Overseas Pakistanis send more money home during Ramadan

Militants try to take advantage of Muslim tradition of charitable giving

By Intikhab Amir

2012-08-02

PESHAWAR – Pakistanis’ desire to keep their spiritual obligations during the holy month of Ramadan means an upsurge in remittances, but some caution Pakistani Muslims to carefully choose the groups they support.

“On an average basis, Pakistan receives $1.1 billion (Rs. 104.2 billion) in remittances every month from its overseas Pakistanis, but in Ramadan the figure rises to $1.3 billion (Rs. 123.1 billion),” Mohammad Tariq Khan, head of the foreign exchange department, Bank of Khyber, told Central Asia Online July 23.

Pakistanis living abroad, he said, typically send more money back home during Ramadan to help their families shop for Eid-ul-Fitr, the three-day annual celebration that follows Ramadan.

“We happen to have quite a rush of customers in the closing days of Ramadan as a large number of people send money back home ahead of the Eid festival,” said Amjad Khan, a co-owner of the Gold Currency Exchange at Peshawar’s Chowk Yadgar Currency Market.

Donations go to Eid shopping, philanthropic causes

But not all the money sent home during Ramadan is destined for Eid shopping, however. A large part goes to buy food for destitute families, as Islamic religious organisations step up their charity programmes.

“We distribute 200 to 300 food packages among as many families at all of our stations,” Rahimullah, a Peshawar-based representative of Muslim Hand, told Central Asia Online.

Muslim Hand is a UK-based international Islamic relief agency that works in 50 countries, including Pakistan.

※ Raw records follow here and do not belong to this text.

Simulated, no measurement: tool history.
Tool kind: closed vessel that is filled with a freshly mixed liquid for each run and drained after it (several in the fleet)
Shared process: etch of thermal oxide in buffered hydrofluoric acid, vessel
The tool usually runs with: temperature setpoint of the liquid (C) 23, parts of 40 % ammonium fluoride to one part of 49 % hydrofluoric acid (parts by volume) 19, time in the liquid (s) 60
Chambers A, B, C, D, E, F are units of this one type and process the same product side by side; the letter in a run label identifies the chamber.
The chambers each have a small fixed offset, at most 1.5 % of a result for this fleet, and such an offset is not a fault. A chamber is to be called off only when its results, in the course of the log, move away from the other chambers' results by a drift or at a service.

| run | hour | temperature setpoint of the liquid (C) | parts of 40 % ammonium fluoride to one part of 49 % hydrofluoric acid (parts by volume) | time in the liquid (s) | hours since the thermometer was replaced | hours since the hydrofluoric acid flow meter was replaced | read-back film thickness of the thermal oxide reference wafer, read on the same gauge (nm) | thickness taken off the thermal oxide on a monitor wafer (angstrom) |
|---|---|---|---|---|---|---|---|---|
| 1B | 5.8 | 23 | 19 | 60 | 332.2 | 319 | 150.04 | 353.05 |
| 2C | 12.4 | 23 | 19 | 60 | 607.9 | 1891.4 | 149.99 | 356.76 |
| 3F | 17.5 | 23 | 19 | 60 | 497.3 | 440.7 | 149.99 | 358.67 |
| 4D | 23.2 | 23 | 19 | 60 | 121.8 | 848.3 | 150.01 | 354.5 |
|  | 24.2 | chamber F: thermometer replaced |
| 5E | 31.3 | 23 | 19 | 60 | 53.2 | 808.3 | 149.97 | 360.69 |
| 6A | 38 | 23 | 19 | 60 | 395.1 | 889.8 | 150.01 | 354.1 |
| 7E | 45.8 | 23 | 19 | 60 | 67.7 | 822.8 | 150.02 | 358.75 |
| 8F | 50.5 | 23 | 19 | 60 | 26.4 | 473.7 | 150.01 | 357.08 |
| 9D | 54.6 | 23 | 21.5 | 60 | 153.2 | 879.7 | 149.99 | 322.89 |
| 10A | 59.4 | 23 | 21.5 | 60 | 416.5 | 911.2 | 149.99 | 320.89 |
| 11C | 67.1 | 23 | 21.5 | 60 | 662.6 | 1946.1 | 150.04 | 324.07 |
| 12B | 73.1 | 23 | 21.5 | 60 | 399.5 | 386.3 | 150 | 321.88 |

A sizeable number of expatriate Pakistanis living in Europe, especially in the UK, donate money to Muslim Hand to support its good works.

“Ramadan makes a special occasion as several people donate money to support needy families and orphans,” Rahimullah said.

Fraudulent collection is a problem

But Muslims’ generosity during Ramadan opens the door to unscrupulous groups eager to take advantage.

Banned outfits such as Jaish-e-Muhammad and Jamaat-ud-Daawa (JD), for example, operate Pakistani-based Islamic welfare organisations. While those subsidiaries contend that they indeed help needy Pakistanis, officials and analysts assert that much of their fund-raising goes to support militant training and activities.

“We spend charity money in line with our donors’ preferences,” said Atiq Chauhan, a Peshawar-based JD spokesman, adding “we have a Jihad fund … and the Jihad fund money is used to finance field operations in Kashmir.”

Still, some Taliban-affiliated groups pose as charities but use the money to fund militant training and operations against the government and anti-militant citizens in Khyber Pakhtunkhwa and the Federally Administered Tribal Areas.

Working to curtail militant groups’ collections

The militant-affiliated groups seem to be having a harder time collecting funds this Ramadan, thanks in part to stricter controls.

For example, the State Bank of Pakistan, after the 9/11 attacks, moved to prohibit the centuries-old informal credit/money transfer systems of hawala and hundee in an effort to curb funding to terrorist groups.

Although hundee, in which the payer hands cash to a representative in a foreign country, whose business associate in Pakistan delivers the same amount the next day to the sender’s recipient, still exists, today’s policies mean an overwhelming number of remittances are transferred to Pakistan through money exchange companies, Pakistani banker Tahir Khan said.

The bank’s Pakistan Remittance Initiative system has helped the government to keep an eye on money transactions between terrorist groups, according to Khan.

And Pakistan has been monitoring currency exchange companies, he said. For example, two Afghan money exchanges – the Haji Khairullah Haji Sattar Money Exchange and the Roshan Money Exchange – known to support the Afghan Taliban have been banned in Pakistan, Khan said, citing recent media reports.

Changes apparently yield results

Those controls seem to be doing the job of making it more difficult for militant groups to raise money.

Falah-e-Insaaniyat, a welfare subsidiary of JD, arranges Ramadan meals – iftars at dusk and seherees early in the morning – for thousands of faithful in Peshawar, Lahore, Islamabad, and elsewhere in Pakistan, according to Chauhan.

“We have a Bank Al-Falah account for collecting donations,” Chauhan said, adding “in several instances expatriate Pakistanis, too, donate money for our Ramadan welfare programmes.”

However, according to him, the organisation relies more on the Pakistani business community.